As of December 2021, polls showed that about 38% of Russians did not consider war with Ukraine a real possibility, according to Levada Center polling. Another 15% completely ruled out the possibility of armed conflict. In February 2022, 71% approved the activities of Vladimir Putin as the President of Russia compared to the 61% in August 2021. 


In July 2020, a nationwide vote ratified constitutional reforms proposed by President Putin. They encompassed promises of increased state support for citizens and, most importantly, an amendment allowing President Putin to run for the presidency again in 2024 and stay in power until 2036. They also included giving presidents lifetime immunity from prosecution. The parliamentary election in September 2021 preserved the constitutional majority of the ruling United Russia party (49.8% of the votes; 324 seats/450). However, the Communist Party came a strong second, with 18.9% of the votes. 

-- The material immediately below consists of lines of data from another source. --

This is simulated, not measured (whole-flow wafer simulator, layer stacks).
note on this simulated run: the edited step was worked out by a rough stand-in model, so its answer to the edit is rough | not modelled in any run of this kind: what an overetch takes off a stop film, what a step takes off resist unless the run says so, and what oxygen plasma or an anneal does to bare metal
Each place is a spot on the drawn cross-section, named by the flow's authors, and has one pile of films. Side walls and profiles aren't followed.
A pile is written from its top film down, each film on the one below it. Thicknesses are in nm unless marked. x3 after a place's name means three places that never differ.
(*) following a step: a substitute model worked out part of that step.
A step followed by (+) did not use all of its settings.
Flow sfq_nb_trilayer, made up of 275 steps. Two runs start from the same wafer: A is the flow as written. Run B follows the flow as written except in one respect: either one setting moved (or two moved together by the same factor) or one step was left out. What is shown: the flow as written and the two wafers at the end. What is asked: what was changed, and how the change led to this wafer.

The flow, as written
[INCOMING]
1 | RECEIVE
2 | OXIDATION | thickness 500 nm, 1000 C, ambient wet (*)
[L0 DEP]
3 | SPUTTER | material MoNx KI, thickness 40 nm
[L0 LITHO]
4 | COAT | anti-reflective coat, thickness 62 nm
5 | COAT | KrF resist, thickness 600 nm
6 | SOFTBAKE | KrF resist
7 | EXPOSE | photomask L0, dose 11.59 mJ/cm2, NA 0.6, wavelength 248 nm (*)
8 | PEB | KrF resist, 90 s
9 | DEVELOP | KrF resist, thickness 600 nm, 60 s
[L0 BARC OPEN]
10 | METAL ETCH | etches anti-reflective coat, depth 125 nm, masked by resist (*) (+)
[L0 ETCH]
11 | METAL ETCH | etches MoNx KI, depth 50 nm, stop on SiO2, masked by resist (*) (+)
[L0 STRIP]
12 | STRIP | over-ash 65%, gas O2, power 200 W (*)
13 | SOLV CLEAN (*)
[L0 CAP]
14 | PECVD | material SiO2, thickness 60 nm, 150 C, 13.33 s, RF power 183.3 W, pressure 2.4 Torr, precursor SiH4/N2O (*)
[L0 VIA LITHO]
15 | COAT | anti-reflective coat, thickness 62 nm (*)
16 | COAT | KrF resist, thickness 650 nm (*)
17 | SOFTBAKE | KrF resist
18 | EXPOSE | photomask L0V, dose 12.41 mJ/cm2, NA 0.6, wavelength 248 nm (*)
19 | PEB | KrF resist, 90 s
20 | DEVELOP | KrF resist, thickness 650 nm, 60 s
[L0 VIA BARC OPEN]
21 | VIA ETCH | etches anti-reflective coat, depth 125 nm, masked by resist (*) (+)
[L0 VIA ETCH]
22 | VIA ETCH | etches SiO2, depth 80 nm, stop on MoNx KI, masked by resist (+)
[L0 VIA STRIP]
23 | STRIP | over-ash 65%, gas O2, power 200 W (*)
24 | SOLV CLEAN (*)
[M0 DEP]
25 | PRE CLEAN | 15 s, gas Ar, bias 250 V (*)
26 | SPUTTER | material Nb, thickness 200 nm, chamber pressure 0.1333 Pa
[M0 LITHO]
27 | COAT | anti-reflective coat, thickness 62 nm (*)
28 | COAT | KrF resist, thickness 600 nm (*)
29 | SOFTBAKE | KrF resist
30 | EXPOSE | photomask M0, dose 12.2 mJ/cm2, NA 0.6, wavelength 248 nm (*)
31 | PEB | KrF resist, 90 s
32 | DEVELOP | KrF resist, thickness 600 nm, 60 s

However, with the escalation of the conflict, protests took place in several cities across Russia, despite arrests. The negative effects of sanctions, such as higher inflation, eroding purchasing power, the country’s isolation, and expected weaker consumer sentiment, added to the lack of structural reforms, could trigger further social discontent and protests.


Last updated: March 2022


Bank transfers in Russia are among the most popular instruments used for non-cash payments, for both international and domestic transactions. This is because they are fast, secure, and supported by a developed banking network. Despite this, cash is still one of the most widespread payment instruments used by individuals.

Debt collection

Amicable phase

The amicable phase begins with the creditor contacting the debtor, either via written correspondence or phone calls. If an agreement is reached, a payment plan can be offered to the debtor. Charging interest is legally allowed but hard to enforce unless an agreement to pay said interest currently exists between the debtor and the creditor. Any such agreement must be additional to any standing agreement between the parties.


Legal proceedings

The Russian judicial system is comprised of three branches: the regular court system, the arbitration court system (headed by the Supreme Court), and the Constitutional Court (a single body with no courts under it; in Russian constitutional law this function is known as “constitutional control” or “constitutional supervision”, and deals with a certain number of disputes where it has original jurisdiction).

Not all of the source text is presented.